Elon Musk & Tesla are Re-Thinking the Toyota Production System through Digital Transformation
Elon Musk Does It Again
At times, we need to stop and rethink everything. Our entire history is made up of people who were sure they knew the truth yet forgot that the truth has an annoying tendency to change on occasion without us noticing it.
— Yair Lapid, Israeli Politician
Toyota Production System — A production system based on the philosophy of achieving the complete elimination of all waste in pursuit of the most efficient methods.1
Digital transformation is the essential re-thinking of EVERYTHING about a business to find a new level of improved experiences, efficiencies, innovation, and business models while using disruptive technologies to enable this re-thinking.
But wait — aren’t there concepts, playbooks, and systems immune to digital transformation? Can’t some aspects of traditional management science escape the onslaught? There might be, but one of the gold standards appears to be showing its age. The Toyota Production System, admired and used not just in automotive OEMs but universally applied in other sectors, is being re-invented. And guess who is behind it?— The biggest re-inventor of our generation, Elon Musk, and the team at Tesla.

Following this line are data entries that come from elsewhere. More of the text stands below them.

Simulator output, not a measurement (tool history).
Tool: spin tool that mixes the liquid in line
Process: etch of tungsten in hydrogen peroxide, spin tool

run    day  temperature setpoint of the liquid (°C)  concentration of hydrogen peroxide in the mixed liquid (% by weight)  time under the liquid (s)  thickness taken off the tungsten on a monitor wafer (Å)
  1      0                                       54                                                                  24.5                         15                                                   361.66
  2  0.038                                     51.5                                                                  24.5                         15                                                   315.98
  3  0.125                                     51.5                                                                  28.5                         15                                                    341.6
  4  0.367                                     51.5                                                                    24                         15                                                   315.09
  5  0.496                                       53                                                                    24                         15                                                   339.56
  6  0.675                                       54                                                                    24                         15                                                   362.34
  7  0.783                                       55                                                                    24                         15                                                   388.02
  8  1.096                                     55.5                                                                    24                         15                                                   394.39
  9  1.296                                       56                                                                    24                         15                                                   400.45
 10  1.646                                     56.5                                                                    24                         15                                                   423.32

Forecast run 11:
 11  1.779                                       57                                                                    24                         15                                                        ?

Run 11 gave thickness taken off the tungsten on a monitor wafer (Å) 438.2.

History of The Toyota Production System
The Toyota Production System (TPS) is an integrated socio-technical system, developed by Toyota, that comprises its management philosophy and practices. The TPS is a management system that organizes manufacturing and logistics for the automobile manufacturer, including interaction with suppliers and customers. The system is a major precursor of the more generic "lean manufacturing". Taiichi Ohno and Eiji Toyoda, Japanese industrial engineers, developed the system between 1948 and 1975.
Originally called "just-in-time production", it builds on the approach created by the founder of Toyota, Sakichi Toyoda, his son Kiichiro Toyoda, and the engineer Taiichi Ohno. The principles underlying the TPS are embodied in The Toyota Way.2
Companies from Caterpillar, to Nike to Providence Health Systems use TPS as the playbook for their operating principles. But what are the weaknesses or costs of TPS?
The underlying premise of TPS is to avoid variances to achieve flow, harmony, and efficiency. To achieve this, Toyota freezes car designs and architectures one year in advance of the first production and does not allow for any changes for two years after the first production.
TPS Becomes the “Tesla Production System”??
Tesla hasn’t just been successful at designing great electric car models, a fantastic customer experience across many of the points of the customer journey, innovated a new distribution system (direct to consumer), but it has challenged some of the underlying standards of the Toyota Production System in its pursuit of more efficient operations.
Not Tesla. It doesn’t freeze specs. Just the opposite. It makes design changes on the fly. And it mainly makes those changes – this is a key point – to take cost out of its cars.
Tesla’s electronic architecture is a prime example. The architecture in the Model X worked just fine, but two years after it came out the Model 3 debuted with an entirely new architecture.
Other automakers would never do this. Once they’re done designing a new architecture, they won’t touch it again for a decade. They “know” you can’t make changes like that. But here’s the kicker: According to Caresoft Global’s benchmarking analysis, Tesla chopped out more than $300 in cost with that new electronic architecture. In an industry that fights over fractions of a penny, that’s a staggering cost reduction.
And then only two years later, along comes the Model Y. Just a Model 3 with a new top hat, right? Nope. It has yet a different architecture from the 3 that delivers far more capability.
By designing on the fly, Tesla is taking out cost and adding capability far faster than the establishment.
It’s key to Tesla’s profitability and its ability to dominate the EV segment. Another important point: Tesla validates those design changes using digital models, so they can be implemented right away, not years down the road.3
By challenging long-held beliefs and assumptions and applying software-enabled techniques to model and enable changes, they have put yet another dent in the side of the auto industry.
Some traditional automakers are already “woke” to the new reality. Volkswagen CEO Herbert Diess actually invited Musk to speak to his top management, hoping to light a fire under them to recognize the threat and move more quickly. Ford’s CEO Jim Farley essentially gave the same message to his top executives.4
Operational excellence — cheaper, faster, better quality, more adaptive, lower risks, fewer injuries — is a category of the digital transformation playbook that many companies don’t emphasize but should. OE provides immediate payback and the successes and capabilities built here are transferable to other categories of your digital transformation.
What aspects of your management playbook are showing their age? How do you get to the next level of operational efficiencies by rethinking the constraints, rules, and assumptions and applying digital technologies?